Then-Caltrans Director Laurie Berman and then-Secretary of the California State Transportation Agency Brian Annis pose with the five Caltrans employees who received Medal of Valor awards this spring. Shown from left are Thomas Britt, Benjamin Anderson, Michael Quinliven, Berman, Broderick Carmichael, Lonnie Swartout and Annis.

For most of us, the opportunity to be a hero never comes knocking. If by faint chance it does come knocking, many of us are too frightened to answer the door.

Last July, Caltrans Tree Maintenance Supervisor Michael Quinliven answered the door twice.

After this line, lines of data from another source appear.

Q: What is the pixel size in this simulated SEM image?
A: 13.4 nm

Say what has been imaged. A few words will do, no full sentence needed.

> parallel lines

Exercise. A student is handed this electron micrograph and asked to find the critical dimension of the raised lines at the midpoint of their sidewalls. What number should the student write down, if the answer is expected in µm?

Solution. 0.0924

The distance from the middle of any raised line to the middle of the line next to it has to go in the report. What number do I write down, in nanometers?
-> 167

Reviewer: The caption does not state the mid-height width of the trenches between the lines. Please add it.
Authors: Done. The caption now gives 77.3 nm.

At a private ceremony this spring, Quinliven and four other Caltrans workers were presented with the Governor’s State Employee Medal of Valor Award. All five received silver awards, and Quinliven also got a gold. Ninety-nine men and women who work for the Department of Transportation have received the award since its inception in 1959.

Quinliven earned the Gold Medal of Valor on July 29, 2018, as the Ranch Fire erupted in Mendocino County. When flames jumped across Highway 20, Quinliven’s citation for heroism reads, he “drove right into fire” to see if he could help anyone.

After escorting a tanker truck carrying gasoline out of the smoke, he drove back into the conflagaration and came upon a vehicle parked on the side of the road. Honalee Newman and her kids were inside. Quinliven got out and went toward them. Here’s how the citation describes what happened next:

cellphone video shot by one of Honalee Newman

This image was taken from a cellphone video shot by one of Honalee Newman’s sons as their vehicle was caught in last summer’s Ranch Fire. Caltrans worker Michael Quinliven’s truck is in the background.

“Outside of his truck, he felt the raging heat from the fire and realized the true intensity of the flames. Shielding his head and face with only his hardhat and his arms, he was able to knock on Ms. Newman’s vehicle window and advised the mother and her three children to follow him. With near zero visibility, using only the center double yellow lines for guidance, he drove in front of the vehicle and guided them through the smoke and fire to safety.”

Not quite four weeks earlier, on July 2, Quinliven was off-duty and driving on northbound Highway 101 between Ukiah and Willits when he came upon what he assumed was an accident, and he got out of his vehicle to help. He discovered two men in a car who were slumped over with gunshot wounds. Ignoring the possibility that the shooter or shooters were still nearby, Quinliven tried his best to administer first aid to the victims, a father and son. Neither one survived.

Caltrans Electrician II Broderick Carmichael earned his Medal of Valor for something he did on March 16, 2017, in Hermosa Beach. The Greater Los Angeles setting was appropriate for what resembled a motion picture-worthy rescue: Carmichael lunged to grab and pull a coworker out of the path of a crash-catapulted car.

“She suffered injuries to her hip and foot,” Carmichael’s citation for the award reads. “However, without Mr. Carmichael’s heroic intervention, her injuries would likely have been far worse, if not fatal.”

The three other Caltrans employees who earned Medals of Valor were Highway Maintenance Worker Benjamin Anderson, Highway Maintenance Leadworker Thomas Britt and Maintenance Supervisor Lonnie Swartout. On March 1, 2018, Swartout was plowing snow at a turnout along Highway 299 in Trinity County when he noticed tire marks heading into the downward-sloping woods.